Homestead, Sapirstein receive NEH fellowships

Humanities

Tiffany Lee, December 20, 2017 | View original publication

Homestead, Sapirstein receive NEH fellowships

Two University of Nebraska-Lincoln faculty have earned fellowships from the National Endowment for the Humanities, one of the most prestigious honors in the discipline.

Melissa Homestead, professor of English and program faculty of women’s and gender studies, and Philip Sapirstein, assistant professor of art history and digital humanities, and classics and religious studies, were among the 8 percent of applicants to receive NEH fellowships this year.

Homestead’s honor is through the NEH Fellowships program, which supports advanced research that is valuable to humanities scholars, general audiences or both. Sapirstein received an NEH-Mellon Fellowship for Digital Publication, a program that supports individuals pursuing research projects requiring digital expression and digital publication. It is jointly funded by NEH and The Andrew W. Mellon Foundation.

The NEH’s broader mission is to promote excellence in the humanities and communicate history lessons to the general public.

More on Nebraska’s NEH fellowship recipients and their projects:

Melissa Homestead

During her one-year fellowship, Melissa Homestead will finish writing and revising a book that aims to illuminate the relationship between famed American novelist Willa Cather and her longtime friend and partner Edith Lewis.
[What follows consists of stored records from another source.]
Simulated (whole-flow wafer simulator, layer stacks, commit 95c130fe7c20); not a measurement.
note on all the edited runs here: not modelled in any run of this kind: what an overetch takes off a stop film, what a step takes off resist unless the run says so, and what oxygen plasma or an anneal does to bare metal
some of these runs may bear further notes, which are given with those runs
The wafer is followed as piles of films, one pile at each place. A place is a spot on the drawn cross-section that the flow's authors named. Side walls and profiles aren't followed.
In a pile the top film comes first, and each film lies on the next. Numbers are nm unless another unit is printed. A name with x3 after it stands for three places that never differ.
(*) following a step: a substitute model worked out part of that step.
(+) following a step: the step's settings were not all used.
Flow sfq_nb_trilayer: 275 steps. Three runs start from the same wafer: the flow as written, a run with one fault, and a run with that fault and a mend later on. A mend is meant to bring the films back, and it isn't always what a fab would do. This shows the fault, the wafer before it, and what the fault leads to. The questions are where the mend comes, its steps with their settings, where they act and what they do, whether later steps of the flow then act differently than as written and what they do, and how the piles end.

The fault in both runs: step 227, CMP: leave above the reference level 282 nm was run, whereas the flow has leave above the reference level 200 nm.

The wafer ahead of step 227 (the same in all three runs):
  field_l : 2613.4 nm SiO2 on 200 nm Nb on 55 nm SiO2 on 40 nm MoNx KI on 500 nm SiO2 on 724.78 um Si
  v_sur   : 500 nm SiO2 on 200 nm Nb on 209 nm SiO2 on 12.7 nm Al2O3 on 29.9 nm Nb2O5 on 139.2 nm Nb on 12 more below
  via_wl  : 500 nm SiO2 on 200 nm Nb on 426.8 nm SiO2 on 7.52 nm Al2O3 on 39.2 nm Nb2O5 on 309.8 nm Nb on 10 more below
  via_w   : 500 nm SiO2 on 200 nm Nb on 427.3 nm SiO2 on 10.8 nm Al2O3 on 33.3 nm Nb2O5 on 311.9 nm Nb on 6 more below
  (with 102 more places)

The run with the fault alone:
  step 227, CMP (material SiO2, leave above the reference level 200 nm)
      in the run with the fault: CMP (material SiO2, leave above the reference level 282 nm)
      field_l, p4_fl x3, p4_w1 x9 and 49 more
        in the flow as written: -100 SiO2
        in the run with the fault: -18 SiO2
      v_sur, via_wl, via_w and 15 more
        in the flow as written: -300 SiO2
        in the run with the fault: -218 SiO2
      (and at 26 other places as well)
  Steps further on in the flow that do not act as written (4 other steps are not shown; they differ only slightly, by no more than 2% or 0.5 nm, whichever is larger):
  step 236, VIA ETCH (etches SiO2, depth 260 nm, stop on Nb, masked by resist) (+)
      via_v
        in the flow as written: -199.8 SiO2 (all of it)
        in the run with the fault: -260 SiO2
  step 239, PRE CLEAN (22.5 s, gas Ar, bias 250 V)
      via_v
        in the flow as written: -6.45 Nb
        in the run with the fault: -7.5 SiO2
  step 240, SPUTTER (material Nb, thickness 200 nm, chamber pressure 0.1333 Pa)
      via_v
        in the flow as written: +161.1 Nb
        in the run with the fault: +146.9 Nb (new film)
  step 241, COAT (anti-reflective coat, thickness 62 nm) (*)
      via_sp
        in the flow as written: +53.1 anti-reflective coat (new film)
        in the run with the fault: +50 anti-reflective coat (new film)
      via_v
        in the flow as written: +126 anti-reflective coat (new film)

Homestead has been researching the pair’s creative partnership for the past 13 years, traveling to library archives and important sites across the country to unearth letters, edited typescripts, travel journals and sketchbooks that spotlight Lewis’ prominent role in developing Cather’s works.

Homestead’s findings contradict widespread perceptions of Lewis as a socially isolated lackey, a narrative she believes is driven by homophobia and a desire to elevate Cather.

“There was a real desire to give Cather a high status in literary history,” Homestead said. “If people had known she had a female domestic partner who picked up her pen and dug into the prose, it might have undermined Cather’s status.”

Yet the evidence shows that Lewis, a successful magazine editor and advertising copywriter who was born in Lincoln, Nebraska, extensively marked up Cather’s manuscripts. Many of her edits were incorporated in Cather’s final versions, a reflection of her influence.

Beyond editing, the pair’s shared life experiences provided creative inspiration for Cather’s novels. Homestead found travel logs indicating that the duo’s travels to the Southwestern United States provided the basis for “Death Comes for the Archbishop” and the central section of “The Professor’s House,” two of Cather’s well-known works.

Homestead’s book, under contract with Oxford University Press, is due out in 2020. She is confident her work can benefit readers outside of academia.

“Cognitive scientists have demonstrated that reading fiction stimulates people’s brains and opens them to productive thinking,” she said. “The general public, not just specialists, can also benefit from reading about how people negotiated their lives in the past and how literary works came to be produced.”

Philip Sapirstein

As an NEH-Mellon fellow, architectural historian Philip Sapirstein will design an interactive virtual museum of the temple of Hera at Olympia, a monument critical to understanding early Greek architecture.

The website culminates Sapirstein’s four years of fieldwork at the Hera temple, one of the best-preserved temples in Greece. The site will be the only modern, comprehensive architectural analysis of the temple, offering visitors three-dimensional models, publications, images, links and archival records.

It also is one of the first attempts to provide researchers, students and the public with easy access to 3-D data that is massive, detailed and difficult to load even on fast computers.

“Disseminating digital data is a common challenge for researchers working with 3-D scans of cultural heritage,” Sapirstein said. “I’m developing methods that could be adopted for exploring any historical architecture, and for other uses.”

He’s developed a “2.5-dimensional” approach that circumvents the lengthy download times and limited flexibility of full-resolution data. By converting his 3-D models to two-dimensional images that reflect different layers of the monument’s depth, visitors will be able to explore the temple, starting with the exterior and moving inward.

The website will unveil Sapirstein’s latest finding that the temple at Hera was an international collaboration among builders from across the Greek world, which is fitting given the location’s role as the birthplace of the ancient Olympic games. He said it is difficult to present new arguments like this in a traditional publication that relies on published illustrations.

“An interactive website is much better suited for enabling visitors to challenge my ideas, study the monument flexibly and answer their own questions about the temple,” he said. “This promotes academic transparency beyond what can typically be attained in print.”

The website will be associated with the university’s Center for Digital Research in the Humanities, where Sapirstein is a faculty fellow.